Nicole Melanson ~
I read Holly Goldberg Sloan’s Counting by 7s last year and absolutely loved it, so I was really excited for Short, not least because it’s about a young girl’s role in a summer theatre production. I spent my childhood summers at opera workshops and chorus camp so it was wonderful to read something with a similar setting. Sloan really captured that sense of getting caught up in something outside your everyday life. I especially liked how the narrator’s brother took part in the same production but didn’t seem as affected by the experience. It was a very realistic portrayal of how you can get involved in something that totally transforms you and changes your entire outlook, but then someone else has exactly the same experience and just shrugs the whole thing off.

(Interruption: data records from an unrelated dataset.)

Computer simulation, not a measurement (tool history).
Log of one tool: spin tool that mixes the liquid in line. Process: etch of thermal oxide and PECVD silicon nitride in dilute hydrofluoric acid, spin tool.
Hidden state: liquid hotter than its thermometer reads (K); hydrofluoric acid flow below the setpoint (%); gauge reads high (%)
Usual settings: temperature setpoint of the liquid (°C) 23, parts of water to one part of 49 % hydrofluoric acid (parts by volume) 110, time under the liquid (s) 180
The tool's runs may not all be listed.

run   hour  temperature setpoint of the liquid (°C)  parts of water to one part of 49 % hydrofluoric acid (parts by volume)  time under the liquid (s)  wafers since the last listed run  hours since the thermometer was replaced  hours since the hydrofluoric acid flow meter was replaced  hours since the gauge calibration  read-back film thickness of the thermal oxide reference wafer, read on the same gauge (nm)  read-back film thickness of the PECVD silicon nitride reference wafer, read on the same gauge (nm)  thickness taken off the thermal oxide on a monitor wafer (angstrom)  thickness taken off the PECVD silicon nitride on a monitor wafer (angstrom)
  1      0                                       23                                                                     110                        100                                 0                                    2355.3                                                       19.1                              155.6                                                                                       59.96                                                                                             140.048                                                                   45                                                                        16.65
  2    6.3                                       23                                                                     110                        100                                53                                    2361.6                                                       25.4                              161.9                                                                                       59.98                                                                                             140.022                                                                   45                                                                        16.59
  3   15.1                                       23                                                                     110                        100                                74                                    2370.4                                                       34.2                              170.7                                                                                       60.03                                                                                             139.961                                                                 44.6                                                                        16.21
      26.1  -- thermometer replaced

Sloan is both funny and insightful. I could see where my strings were being pulled but I was happy to go along with it and just let the emotions come. And yes, there were tears. There’s a real tenderness in how these characters are written but nothing mawkish about it. The lead, Julia, is perfectly captured on the cusp of maturity; she’s still very much a child, but enjoys hanging around grown-ups, trying their adulthood on for size. And the adults, in turn, welcome her and treat her like one of their own, whilst still nurturing and protecting her.
The language in this book is impeccably controlled. I imagine Sloan put a lot of effort into her line edits because every sentence feels necessary and balanced. The word choices are always spot-on and the images compelling. I’d recommend this to other writers as a craft study, and to readers of any age looking for a little light in a year of bad news. In the meantime, my eight-year-old has already started my copy!